Ian Hunter reports on the 2016 British Fantasy Convention
Billed as 'Fantasycon-By-the-Sea', the 2016 Fantasycon was a whole month earlier than the previous year’s event in Nottingham, and perhaps the organisers were listening as that year’s venue was in the university campus a good tram or bus ride away from the city centre and all its amenities –think pubs and curry houses. This year – as the name described – we were right beside the seaside, sharing the convention between two venues – 'uh, oh,' I’m sure some people thought, but the venues were the Grand Hotel and the Royal Hotel were actually across the road from each other, only minutes apart. Another sign that the organisers had been listening was that the cost per room in the Grand was only £55 per night, which included breakfast and dinner, so for me, there was no major curry bill, and even more money to spend on books.

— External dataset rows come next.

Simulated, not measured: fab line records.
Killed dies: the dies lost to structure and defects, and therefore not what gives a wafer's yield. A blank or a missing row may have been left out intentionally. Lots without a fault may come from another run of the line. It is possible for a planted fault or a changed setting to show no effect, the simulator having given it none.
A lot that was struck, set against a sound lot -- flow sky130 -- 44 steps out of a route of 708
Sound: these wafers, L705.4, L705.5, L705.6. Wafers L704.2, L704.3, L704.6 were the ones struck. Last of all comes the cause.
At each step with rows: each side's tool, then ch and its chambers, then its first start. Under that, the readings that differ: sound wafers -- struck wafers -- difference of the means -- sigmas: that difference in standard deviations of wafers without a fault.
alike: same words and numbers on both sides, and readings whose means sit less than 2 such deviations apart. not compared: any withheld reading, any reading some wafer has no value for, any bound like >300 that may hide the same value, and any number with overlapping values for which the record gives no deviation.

Proceedings started - barely - on the Thursday with registration and a pre-launch party at the town’s Terror Tower on the seafront. I gave that a miss and did a mini pub crawl before finding a pub with a heavy metal DJ – it is not often you are walking down the street at midnight and can hear the music of prog band Porcupine Tree coming from somewhere. Proceedings got into full swing on the Friday with panels starting at 3pm, followed by a regular series of readings and book launches. Book launches are a big thing at Fantasycon and if I counted correctly there were 16 that Friday, one after another in various locations from 3pm to 9pm and Fantasycon really is the sort of event where you can just attend book launches and little else. I did manage to get out and visit the castle, the old town and the grave of Anne Bronte on my travels and return in time for the Fantasycon Prize Bingo, a poor substitute for the late, lamented Fantasycon raffle which I have fond memories of, being the winner of some major prizes and some utter dreck. I followed up a fruitless bingo session with the Mike Carey guest of honour interview. Fantasycon had a rash of GoHs this year, and someone to suit everyone, including Elizabeth Bear, Mike Carey, Frances Hardinge, Scott Lynch, Adam Nevill, James Smythe and Joe Hill (who was one of several people who ran a master-class, Hill’s not surprisingly was on comic writing given his stint writing the “Locke and Key” series among other titles).
I got into the action on the Saturday as in the previous year I had been 'volunteered' to finish off a story started by the late, great Joel Lane – author, poet, and critic – who had died in his sleep a few years earlier. Alchemy Press had gathered Joel’s notes and fragments and asked his friends to finish them off. I foolishly chose something called 'The Second Death' which unusually for Joel was a sword and sorcery tale and have to admit I struggled to write it in that style so changed it completely to a story set in the Scottish highlands. The launch event for the resulting book – Something Remains was packed, as was another signing event for NewCon Press which the Glasgow SF Writers Circle had muscled their way into to launch their 30th anniversary collection Thirty Years of Rain. If you haven’t guessed the book launches continued as did the master-classes on a whole range of topics from writing warfare and the use of weapons; politics and world building; and points of view to the general trials and tribulations of being a writer. Elsewhere there were a series of agents and editor sessions, a variety of panels on topics ranging from anti heroes, young adult writing and historical fantasy a reading strand, with 46 writers taking part at different points during the day. There was also the annual poetry reading bash and, as Poetry Editor for the British Fantasy Society, I took part to read some poems and nab some poets whose work I wanted to publish.
Sunday – the last day of the convention –continued in the same vein, with panels, and readings (I took part in a Glasgow SF Writers Circle reading), interviews with guests of honour and the British Fantasy Society AGM and events culminated in the awards banquet and presentation of the British Fantasy Awards where it was announced that next year’s convention would be in Daventry, much searching on mobile phones thus ensued with delegates noting that there wasn’t a train station in Daventry, and the convention venue was actually out of town. Since then the venue has now changed to Peterborough, an hour’s further drive for me from Scotland but at least we are in the thick of things –think pubs and curry houses.
All in all, having ventured down to Whitby the previous year it was a pleasure to follow the same road and then drive just another twenty miles down the coast to Scarborough and a twin-venue convention, my only quibble would be that the dealer’s room was not a room, but several rooms and on different floors. That, and being half board, meant I probably spent less than I normally would on books, which is no bad thing, here’s to next year and Daventry, no Peterborough, no somewhere.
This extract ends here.